Water Water Everywhere - National Poetry Day 2013

I was struggling with what to post on today when I noticed that it is National Poetry Day and this years theme is "Water, water everywhere" which is apt as I have been on the high seas for most of the last month and the weather here in Cornwall forecasts a solid day of torrential rain with possible flooding. 

Click here for a beautiful hymn - "The Clouds Veil."


 This image above is taken from my previous post on Rainy Day Prayers Poems and Blessings from here.

 This post also features the late and great Seamus Heaney's poem the Rainstick which I've added below and I've added a link: Click here, for a fresh article on Heaney from Thinking Faith, the Online Journal of The British Jesuits, by Edel McClean, who pays tribute to the life and work of a man whose death, according to his fellow poet, Don Paterson, ‘seems to have left a breach in the language itself’.

The Rainstick

Up-end the stick and what happens next

Is a music that you never would have known

To listen for. In a cactus stalk

Downpour, sluice-rush, spillage and backwash

Come flowing through. You stand there like a pipe

Being played by water, you shake it again lightly

And diminuendo runs through all its scales

Like a gutter stopping trickling. And now here comes

A sprinkle of drops out of the freshened leaves,

Then subtle little wets off grass and daisies;

The glitter-drizzle, almost-breaths of air.

Up-end the stick again. What happens next

Is undiminished for having happened once,

Twice, ten, and thousand times before.

Who cares if all the music that transpires

Is the fall of grit or dry seeds through a cactus?

You are like a rich man entering heaven

Through the ear of a raindrop. Listen now again. 

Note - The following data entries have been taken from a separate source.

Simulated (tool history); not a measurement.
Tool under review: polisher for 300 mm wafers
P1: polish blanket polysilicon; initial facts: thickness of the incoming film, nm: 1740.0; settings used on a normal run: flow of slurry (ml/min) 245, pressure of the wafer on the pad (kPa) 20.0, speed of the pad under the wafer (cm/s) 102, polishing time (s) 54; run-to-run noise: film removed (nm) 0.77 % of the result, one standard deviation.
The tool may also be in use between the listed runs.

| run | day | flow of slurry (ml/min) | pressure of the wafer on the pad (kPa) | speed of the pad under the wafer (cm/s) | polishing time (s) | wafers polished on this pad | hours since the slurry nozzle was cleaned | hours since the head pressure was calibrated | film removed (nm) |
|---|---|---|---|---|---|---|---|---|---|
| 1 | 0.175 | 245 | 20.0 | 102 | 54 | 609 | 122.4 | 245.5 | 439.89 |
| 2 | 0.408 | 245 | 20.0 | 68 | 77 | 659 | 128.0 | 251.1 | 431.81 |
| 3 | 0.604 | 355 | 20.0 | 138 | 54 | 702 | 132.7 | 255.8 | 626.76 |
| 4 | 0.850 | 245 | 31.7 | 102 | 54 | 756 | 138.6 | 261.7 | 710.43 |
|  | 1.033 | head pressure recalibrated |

and that in turn leads me to one of my favourite pieces of music,
Gabriel's Oboe from the 1986 film The Mission 

Here's the complete and so utterly sublime version of  Ennio Morricone's Gabriel's Oboe and The Falls played by Yo-Yo Ma

The Persian poet Rumi gave us a wise saying 
“Not only the thirsty seek the water, the water as well seeks the thirsty.”

 Wittgenstein said that “The world we live in is the words we use.”
So it's also a timely day to reflect on that too and how I might take more care of the way I choose language to express myself.